Grace, mercy, and peace be unto you from God our Father and
from our Lord and Savior Jesus Christ, Amen.
Brothers and sisters, we look at the Old Testament reading
for this evening's contemplation as we began our journey to the Cross and the
empty tomb. We find our identity is very, very tied to our family. And families
do lots of different things together that bind them as family. For example,
families play games together. They go on hikes together. They see and
experience something new together as a group.
But some of the things that bind them together the most are
when they gather together for a meal to share with one another. Hence, why we
have those family meals at Christmas, and at Easter, at Thanksgiving, and at
other great holidays, birthdays, and so on. When we gather together and we
experience something together as a group, it is far more profound than to do
something or experience something by ourselves as individuals.
That is why God gave family to begin with, with Adam and Eve
and their children. That was family. That is how it all began, and that is how
you and I find our identity.
We come to problems though when we begin to see our family
as the end, and we forget that we're really part of a bigger family. Now, in an
earthly family, meaning with husband, wife, or mother and father and with
children, there has been a lot of things that have come upon families that
cause division. Fathers aren't faithful. Mothers aren't faithful. Husbands and
wives aren't faithful. Children aren't faithful. And the family unity is
splintered, and in splintering that cohesive unit there is great pain within
you.
It is no different than here. When you walk out of here, if
you go anywhere outside of going home, people will look at you with this canted
head as to "What is that on your forehead? You have a dirt there or
something." What happens tonight, how we set ourselves apart as family, we
went through an experience as family to mark ourselves as set apart, different,
not of the world. And we experience that as family. It is the powerful thing
known as the Church of which you and I are a part, and we are family who gather
around this central focus point where God gathers us and calls us. And it is
among this shared experience and shared journey of which you and I are a part
that defines us as family.
What is a family all about? Your family at home is about
nurture and encouragement and love and support, but it is also a place of pain
because brokenness has come into your and my family. Arguments and
disagreements and unresolved conflicts of our past between spouses and between
parents and children. How ironic that no matter how many gray hairs we have,
we're still somebody's child until that somebody goes on to glory before us,
and there is still all that history that is behind us that has shaped us for
better or for worse.
It is no different than this communion of saints of which
you and I are a part. We come here with great amount of baggage, no different
than any family. And in this family known as this communion of saints here at
St. Paul there is all kinds of baggage. What are we a part of? That is the
interesting thing about family.
Looking at your own family, there are some of your siblings
who kind of skirt along the outside of the family perimeter either because of
some past or because of some present that keeps them at arm's length, or they
don't really want to involve themselves. Or maybe it's because of the rest of the
family is highly dysfunctional! Who knows?
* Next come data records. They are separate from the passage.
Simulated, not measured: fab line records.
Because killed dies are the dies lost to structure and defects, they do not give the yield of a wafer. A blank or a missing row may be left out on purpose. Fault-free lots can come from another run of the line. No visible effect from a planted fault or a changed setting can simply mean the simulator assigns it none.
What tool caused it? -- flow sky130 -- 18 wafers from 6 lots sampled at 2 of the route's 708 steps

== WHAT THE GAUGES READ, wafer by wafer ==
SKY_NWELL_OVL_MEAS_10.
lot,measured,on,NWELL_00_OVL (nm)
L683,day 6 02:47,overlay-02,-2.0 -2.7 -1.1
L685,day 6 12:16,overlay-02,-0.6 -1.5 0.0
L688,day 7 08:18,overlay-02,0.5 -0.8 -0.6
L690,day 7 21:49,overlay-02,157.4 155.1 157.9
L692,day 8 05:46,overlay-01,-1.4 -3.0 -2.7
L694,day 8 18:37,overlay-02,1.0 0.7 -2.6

This is where dysfunctional people gather, isn't it? This is
where dysfunctional families gather. This is where imperfect husbands come for
repentance and forgiveness and imperfect wives come for repentance and forgiveness.
This is where children who did not fulfill their parents' expectation come for
repentance and forgiveness. And parents who laid such high and lofty goals and
expectations come for repentance and forgiveness. This is where brothers who
have not always put the best construction on things with other brothers or
sisters come for repentance and forgiveness, and sisters as well.
In the Old Testament text, Joel was exhorted by God to
consecrate the congregation to assemble the elders, those with gray hairs and
older, to gather the children, anybody less than gray hairs, and even nursing
infants. No one is to be excluded from this gathering, this family get
together, no different than it is at your home. You want everybody there from
grandpa and grandma to the newborn gathered around that table to rejoice, and
to sometimes talk and discuss, to give blessing and to receive blessing.
It is the same here. In coming here, we come here as people
set apart from the world of which we are merely pilgrims and wanderers and are
not, though the temptation is great, setting roots in this world. Our Lord
Jesus in the Gospel lesson made that very clear, "Where your treasure is,
there your heart will be also." He exhorted us to lay up treasures for
ourselves in heaven, but is that exhortation only for you and Jesus, or is that
exhortation for you as a brother to someone else to encourage, as a sister to
someone else, as a father or mother in the faith to someone else? And it is.
And we need to repent, for we haven't always put the best
construction on others within this communion of saints. We have not given grace
as much as we've expected it from others within our communion of saints here.
And we have not been willing to step back up and encourage one another as fellow
redeemed in this sacred assembly whom God has called together, whom He has
marked as dust to remind us that we are all the same and that there is only one
hope.
Dynamics of a normal household family of which we are all a
part, fascinating indeed aren't they to watch? Moms and dads get stuck in a rut
of viewing their children still as children and not as peers or as adults,
forgetting they have made great strides and accomplishments. They're still seen
as kids. Kids who forget their parents have gone through life and are very
wise, imperfect though they may be, but at least wise in experience. They're
not always easy to listen to them. Sisters and brothers who vie for that
attention and for those accolades from parents and are still seeking it though
we have our own children.
These kinds of things are still dynamics that occur within a
parish family. In any parish family, there are those who have longstanding
status in that parish family and those who are "newbies," and there
is not always a great nurturing of "newbies" by the longstanding
ones. There isn't always a hearkening ear by new individuals within the parish
family to what the longstanding ones have given, sweat, and sacrificed.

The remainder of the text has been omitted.